I'm back from a family holiday where we spent four nights in Suffolk and three in Norfolk. Whilst this wasn't really a birding holiday as such, there were trips to Minsmere, Titchwell and Holkham, plus a few early morning excursions with my Dad to a few local sites of interest. I won't be doing an exhaustive blog entry, just a summary of all the sightings.
17 April - Lackford Lakes, Suffolk
Egyptian Goose [year tick 149!], Common Tern [year tick 150!], plus Willow Warbler, Blackcap, Chiffchaff, Common Snipe, Barnacle Goose and all of the usual suspects. A Grass Snake was spotted here too.
18 April - Minsmere
Marsh Harrier [year tick 151!], Mediterranean Gull [lifer 208!] [year tick 152!], Sedge Warbler, Sandwich Tern, Ringed Plover [year ticks 153, 154 & 155!], Bearded Tit [lifer 209!] [year tick 156!], Nightingale [lifer 210!] [year tick 157!].
The views of Bearded Tit and Nightingale were brief and a little unsatisfactory. The song of the Nightingale was unforgettable.
19 April - Barnham Cross Common, Norfolk
A short hop across the county border. We visited this site with the hope of picking up Hawfinch and Woodlark. We got neither, but our early start paid dividends when we flushed a Woodcock [year tick 158!] from the side of the road. The only other birds of note were a Willow Warbler and a Linnet.
20 April - Mayday Farm, Thetford
We had several Woodlark [year tick 159!] starting with one at Mayday farm, a displaying bird fifteen minutes later and a pair when we walked through the forest from the Brandon visitor centre. This is the first time I have heard them sing. So different to Skylark and I feel a bit more clued up on them now.

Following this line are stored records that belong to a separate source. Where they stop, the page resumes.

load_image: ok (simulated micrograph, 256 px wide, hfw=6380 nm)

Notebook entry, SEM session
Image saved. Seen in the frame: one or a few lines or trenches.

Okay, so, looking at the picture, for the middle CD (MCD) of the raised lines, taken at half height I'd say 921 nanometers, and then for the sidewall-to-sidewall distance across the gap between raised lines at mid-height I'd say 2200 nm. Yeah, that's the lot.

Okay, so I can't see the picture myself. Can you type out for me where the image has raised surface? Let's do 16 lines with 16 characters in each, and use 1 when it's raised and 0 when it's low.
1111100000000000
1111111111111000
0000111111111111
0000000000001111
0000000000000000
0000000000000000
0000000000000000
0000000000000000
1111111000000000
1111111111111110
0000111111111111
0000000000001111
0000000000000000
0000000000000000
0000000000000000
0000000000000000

We had a few Tree Pipits [year tick 160!] near Mayday farm and one on the forest walk too. A Red Kite [year tick 161!] was a welcome surprise, but again we had only fleeting views. Credit to my Dad for spotting it.
At the feeding station next to the visitor centre we had Brambling and Siskin. That afternoon we called back via Livermere, which proved to be a wise decision when we had several Stock Dove, Red-Legged Partridge, a Sanderling [year tick 162!], Greenshank [year tick 163!], Ruddy Duck [year tick 164!], many Shelduck, a Common Tern, more Egyptian Geese and two Dunlin. We resolved to visit this site again the next morning.
21 April - Livermere, Suffolk
Common Whitethroat [year tick 165!], about 20 Corn Bunting, a reasonable flock of Fieldfare and more Linnets. A great little place.
21 April - Weeting Heath
Stone Curlew [lifer 211!] [year tick 166!].
21 April - Hunstanton
Common Gull, Curlew, Sanderling, presumed Black-Tailed Godwits, Knot, Ringed Plover, Grey Plover, Fulmar, Turnstone and Avocet. Tricky light conditions made identification a little difficult.
22 April - Holkham
Twite [year tick 167!], Ringed Plover, Egyptian Goose, Sanderling and the obligatory Skylarks and Meadow Pipits were noted. A short walk through Holkham Pines turned up Marsh Harrier, Little Egret, Blackcap, more Twite, and a Grasshopper Warbler was heard, as was Cetti's Warbler and Sedge Warbler.
22 April - Titchwell
Sedge Warbler, Spotted Redshank in breeding plumage, Ruff, Sanderling, Grey Plover, Marsh Harrier, better views of Bearded Tit, Snipe, a few Brambling including a male in full breeding plumage, Siskin, Lesser Redpoll and Common Gull.
23 April - Wolferton
My birthday. Notable for its absence of any decent birding. We tried for Golden Pheasant at the Wolferton triangle early morning and dipped, though we did hear one or two birds calling.
24 April - Snettisham
A very brief visit to the first hide. House Martin [year tick 168!], Wheatear and many waders were seen. A Purple Sandpiper had been reported, but we didn't see it. A Bar-Tailed Godwit was the first definite sighting of the trip. Whitethroats and Sedge Warblers were noted on the way to the hide.
In summary, a really good break with some excellent and unexpected sightings. I thoroughly enjoyed it. Thanks to Sharon and the mums for putting up with all the birding!
The Mistle Epistle
On returning home, I incurred the wrath of the Mistle Thrushes by having a nose in their nest. There are four eggs in there, exactly the same number as when I left last Thursday, so I haven't missed too much.
Whilst away, I was fortunate enough to see newly-hatched Coots, Mallard, Greylag Geese and Robins, so hopefully my thrushes won't be too far behind.